An almost Fresnel integral

Question

$\def\d{\mathrm{d}}$So I tried doing the following integral:

$$I=\int_0^{+\infty}\sin(2^x)\,\d x,$$

which is quite similar to the famous Fresnel integral. First, I rewrote $\sin$ using its complex exponential definition, then I let $u=2^x$:

$$I=\int_0^{+\infty}\frac{e^{i2^x}-e^{-i2^x}}{2i}\,\d x = \frac1{2i\ln(2)} \int_1^{+\infty} \frac{e^{iu}-e^{-iu}}u \,\d u.$$

(so close to letting me use Frullani's integral $\ddot\frown$)
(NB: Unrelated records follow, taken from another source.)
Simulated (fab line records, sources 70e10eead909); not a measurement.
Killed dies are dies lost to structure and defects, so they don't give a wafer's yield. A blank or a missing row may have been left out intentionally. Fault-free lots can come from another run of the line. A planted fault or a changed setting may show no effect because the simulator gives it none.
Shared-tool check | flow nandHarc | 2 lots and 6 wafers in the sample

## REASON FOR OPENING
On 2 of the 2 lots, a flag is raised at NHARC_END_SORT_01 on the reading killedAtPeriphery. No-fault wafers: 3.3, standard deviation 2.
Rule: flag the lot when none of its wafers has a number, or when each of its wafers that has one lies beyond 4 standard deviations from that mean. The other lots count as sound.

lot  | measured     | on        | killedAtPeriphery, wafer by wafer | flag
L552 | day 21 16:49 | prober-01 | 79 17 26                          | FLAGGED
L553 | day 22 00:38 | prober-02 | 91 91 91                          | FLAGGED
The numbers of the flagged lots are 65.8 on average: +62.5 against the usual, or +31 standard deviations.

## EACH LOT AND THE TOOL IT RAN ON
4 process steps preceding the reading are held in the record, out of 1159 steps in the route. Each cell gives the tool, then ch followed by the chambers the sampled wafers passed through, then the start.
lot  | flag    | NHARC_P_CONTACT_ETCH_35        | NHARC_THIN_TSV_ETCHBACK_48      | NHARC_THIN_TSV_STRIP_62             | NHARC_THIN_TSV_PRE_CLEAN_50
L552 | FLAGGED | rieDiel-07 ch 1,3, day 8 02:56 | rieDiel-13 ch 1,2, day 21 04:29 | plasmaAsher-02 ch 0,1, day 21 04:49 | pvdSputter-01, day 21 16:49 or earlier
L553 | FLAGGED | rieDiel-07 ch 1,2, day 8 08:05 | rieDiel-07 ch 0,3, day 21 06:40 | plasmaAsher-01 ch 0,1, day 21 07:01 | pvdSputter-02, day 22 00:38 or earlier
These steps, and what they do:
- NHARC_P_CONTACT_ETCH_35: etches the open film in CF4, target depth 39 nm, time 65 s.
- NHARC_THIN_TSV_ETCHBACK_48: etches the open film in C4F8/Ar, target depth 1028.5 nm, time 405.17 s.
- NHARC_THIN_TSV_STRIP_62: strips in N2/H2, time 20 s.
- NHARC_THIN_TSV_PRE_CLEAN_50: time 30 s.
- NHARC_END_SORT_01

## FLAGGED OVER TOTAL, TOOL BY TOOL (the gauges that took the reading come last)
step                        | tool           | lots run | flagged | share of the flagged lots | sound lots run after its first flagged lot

But where do I go from here? It looks very close to a place where I could use the exponential integral or something like that, but not quite...

Answer 1

Hint. One may perform the change of variable $$ u=2^x, \quad \ln x= \frac1{\ln 2}\cdot \ln u, \quad dx=\frac1{\ln 2}\cdot \frac{du}u, $$ giving $$ I=\int_0^{+\infty}\sin(2^x)\ dx=\frac1{\ln 2}\cdot\int_1^{+\infty}\frac{\sin(u)}{u}\ du=\frac1{\ln 2}\cdot\left(\frac{\pi }{2}-\text{Si}(1)\right) $$ where we have made use of the sine integral function $\text{Si}(\cdot)$.

Answer 2

If you perform this change of variable:

$$y = 2^x \Rightarrow \begin{cases} x = \frac{\log(y)}{\log(2)}\\ dx = \frac{dy}{y \log(2)}\\ x = 0 \Rightarrow y = 1\\ x = +\infty \Rightarrow y = +\infty \end{cases},$$

then you obtain the following: $$\int_0^{+\infty} \sin(2^x)dx = \frac{1}{\log(2)} \int_1^{+\infty} \frac{\sin(y)}{y} dy = \frac{\text{Si}(+\infty) - \text{Si}(1)}{\log(2)},$$

where $\text{Si}(x)$ is the sine integral. I guess you can't do more than this.